Being imprisoned ranks fourth on the top 10 stressors list so it’s no surprise that getting arrested sparks a great deal of anxiety.
In the event that you find yourself in custody, it is critical to remain calm. The police will be watching and observing your behavior to see if you do anything that would cause suspicion. Their observations will be noted on the incident report for later use in court. Not only will staying calm likely make you look less guilty to the police, it may help you keep incriminating information out of the police report.
Tips for staying calm
- First, verify that you are, in fact, being arrested. Ask the officer directly what charges are being levied against you. Sometimes, the formality of official police business makes it appear that you are being arrested when, in fact, you are not. For example, if you are being detained, the police will conduct a brief and cursory interview with you. After that, you are free to go. Even if you are being questioned in conjunction with a crime, the police are likely to release you after you have answered their questions.
- Second, take a few deep breaths to help you get and remain calm. Tell the officer that you intend to be silent and then do so. Lawyers will tell you there is little benefit to you for speaking at all.
- Third, immediately ask for a lawyer. Be polite and courteous when making this request and follow it up with silence. This request will stop all questioning.
Know that you do not have to agree to any searches of your home or vehicle. Again, be polite in declining any requests to conduct a search of any kind. If you are brought to jail, however, everything on your person will be gone through thoroughly, and there is no consent needed to conduct this search. Even if you believe you are being arrested unjustly or that your rights are being violated, remain polite and do not assert yourself. Prosecutors often talk with police officers to determine how the alleged offender acted during the arrest, and that information can influence how aggressively the case is pursued and what kind of plea deals are offered.
What not to do
In addition to the above advice, there are a few specific “what not to do” tips that can come in handy:
- Avoid incriminating yourself. Do not admit that you took part in an illegal act of any kind. Remember that when you are in the presence of a police officer, everything you say, even remarks made “in passing,” can and will be used against you.

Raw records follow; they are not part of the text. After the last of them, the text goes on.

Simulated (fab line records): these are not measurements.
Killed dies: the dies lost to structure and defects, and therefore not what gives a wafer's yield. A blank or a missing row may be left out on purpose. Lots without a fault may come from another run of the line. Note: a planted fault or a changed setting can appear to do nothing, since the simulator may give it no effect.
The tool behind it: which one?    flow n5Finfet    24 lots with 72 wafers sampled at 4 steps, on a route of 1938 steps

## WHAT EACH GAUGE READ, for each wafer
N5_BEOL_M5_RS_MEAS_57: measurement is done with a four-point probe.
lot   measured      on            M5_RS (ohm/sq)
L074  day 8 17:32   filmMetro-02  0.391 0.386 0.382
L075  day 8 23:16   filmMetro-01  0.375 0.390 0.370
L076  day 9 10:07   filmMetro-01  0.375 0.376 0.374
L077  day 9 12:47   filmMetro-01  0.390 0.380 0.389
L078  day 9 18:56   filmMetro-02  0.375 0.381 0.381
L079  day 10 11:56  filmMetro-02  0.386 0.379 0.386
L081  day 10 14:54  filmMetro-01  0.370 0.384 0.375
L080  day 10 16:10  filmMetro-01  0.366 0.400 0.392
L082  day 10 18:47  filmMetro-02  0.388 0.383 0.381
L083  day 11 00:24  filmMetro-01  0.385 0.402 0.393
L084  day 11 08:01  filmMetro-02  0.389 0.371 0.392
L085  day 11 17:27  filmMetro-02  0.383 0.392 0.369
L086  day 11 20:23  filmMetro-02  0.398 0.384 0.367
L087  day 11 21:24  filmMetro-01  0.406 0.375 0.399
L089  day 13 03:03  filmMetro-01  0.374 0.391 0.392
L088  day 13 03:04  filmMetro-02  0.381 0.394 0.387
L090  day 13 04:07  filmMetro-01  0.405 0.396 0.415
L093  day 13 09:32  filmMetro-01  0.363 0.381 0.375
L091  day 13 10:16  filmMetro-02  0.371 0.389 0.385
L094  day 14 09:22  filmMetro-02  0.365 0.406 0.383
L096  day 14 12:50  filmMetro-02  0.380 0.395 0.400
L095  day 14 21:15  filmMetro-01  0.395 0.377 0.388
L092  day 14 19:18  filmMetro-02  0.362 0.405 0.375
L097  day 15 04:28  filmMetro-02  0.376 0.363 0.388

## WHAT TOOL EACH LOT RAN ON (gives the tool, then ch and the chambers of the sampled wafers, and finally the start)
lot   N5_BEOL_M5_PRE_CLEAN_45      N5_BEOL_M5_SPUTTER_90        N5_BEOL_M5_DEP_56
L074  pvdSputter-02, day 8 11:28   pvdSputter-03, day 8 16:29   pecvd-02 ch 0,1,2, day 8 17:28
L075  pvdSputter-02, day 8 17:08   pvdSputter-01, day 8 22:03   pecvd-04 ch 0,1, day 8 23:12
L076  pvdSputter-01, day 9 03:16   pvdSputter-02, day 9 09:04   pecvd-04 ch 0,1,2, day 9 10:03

- Don’t lie. Instead, offer only neutral statements, such as “I don’t remember” or “I’m not sure.” Remember that remaining silent prevents you from self-incrimination and lying.
- Resist the urge to argue with officers no matter how right you think you are. The more courteous you are to the officers in charge, the better your treatment will be.
Being arrested is never fun but following this advice can help you maintain a calm demeanor, which will go a long way towards as positive an outcome as possible.